Mirroring the largely restrained reaction from Beijing so far, Chinese media have downplayed the phone call between United States President-elect Donald Trump and Taiwan President Tsai Ing-wen, putting it down to the inexperience of Mr Trump and his team.
But they slammed Ms Tsai and her team for the "petty gambit", warning her not to try "tricks" that could raise cross-strait tensions.
The phone call was the first direct contact reported between a US president or president-elect and a leader of Taiwan since Washington established diplomatic relations with Beijing in 1979.
An editorial in the state-owned China Daily dismissed the importance of the 10-minute phone call last Friday, even though it acknowledged it was unprecedented.
It said the call had "exposed nothing but his (Mr Trump's) and his transition team's inexperience in dealing with foreign affairs".
A commentator named Zhishan from state-owned broadcaster CCTV was quoted as saying that while Mr Trump will bring his distinctive personality into the White House, he does not have the ability to influence Sino-US ties.
The development of Sino-US ties has its inherent drivers, and meetings between leaders over the years have maintained deep strategic communication between both sides, which will not change due to a phone call, said the commentator.
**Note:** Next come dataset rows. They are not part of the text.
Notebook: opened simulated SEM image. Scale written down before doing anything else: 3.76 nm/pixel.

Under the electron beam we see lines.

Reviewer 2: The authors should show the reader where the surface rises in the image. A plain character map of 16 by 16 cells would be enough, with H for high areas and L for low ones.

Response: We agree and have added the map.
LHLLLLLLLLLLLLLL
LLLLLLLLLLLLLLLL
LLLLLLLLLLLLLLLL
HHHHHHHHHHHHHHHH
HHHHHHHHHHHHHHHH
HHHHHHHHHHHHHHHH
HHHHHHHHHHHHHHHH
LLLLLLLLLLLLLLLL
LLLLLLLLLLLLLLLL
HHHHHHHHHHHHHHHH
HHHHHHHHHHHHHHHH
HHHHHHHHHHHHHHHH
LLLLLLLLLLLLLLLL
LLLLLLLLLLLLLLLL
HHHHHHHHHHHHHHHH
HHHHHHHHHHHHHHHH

A Global Times editorial noted Mr Trump "has been known for not playing by the rules since he started running for president". It said: "By answering Tsai's call, he may want to test how China would react and therefore prepare him for dealing with the country and gaining some advantage after he takes office."
It warned that if Mr Trump wants to "overstep the One-China principle", he will destroy Sino-US ties, overturning the "current pattern between Beijing and Washington as well as international order".
Meanwhile, some in the Chinese media urged Ms Tsai to give up the illusion that the call will help improve Taiwan's chances for formal independence from China. "If the Taiwan government ever does anything to break the status quo, it must pay the price," said The Global Times.
Echoing sentiments in Chinese academic circles where many believed Beijing should react more strongly to Mr Trump's action, Sino-US expert Shen Dingli of Fudan University told The New York Times that China should cut ties with the US if Mr Trump continues to maintain contacts with Taiwan after taking office. "I would close our embassy in Washington and withdraw our diplomats," he said. "I would be perfectly happy to end the relationship."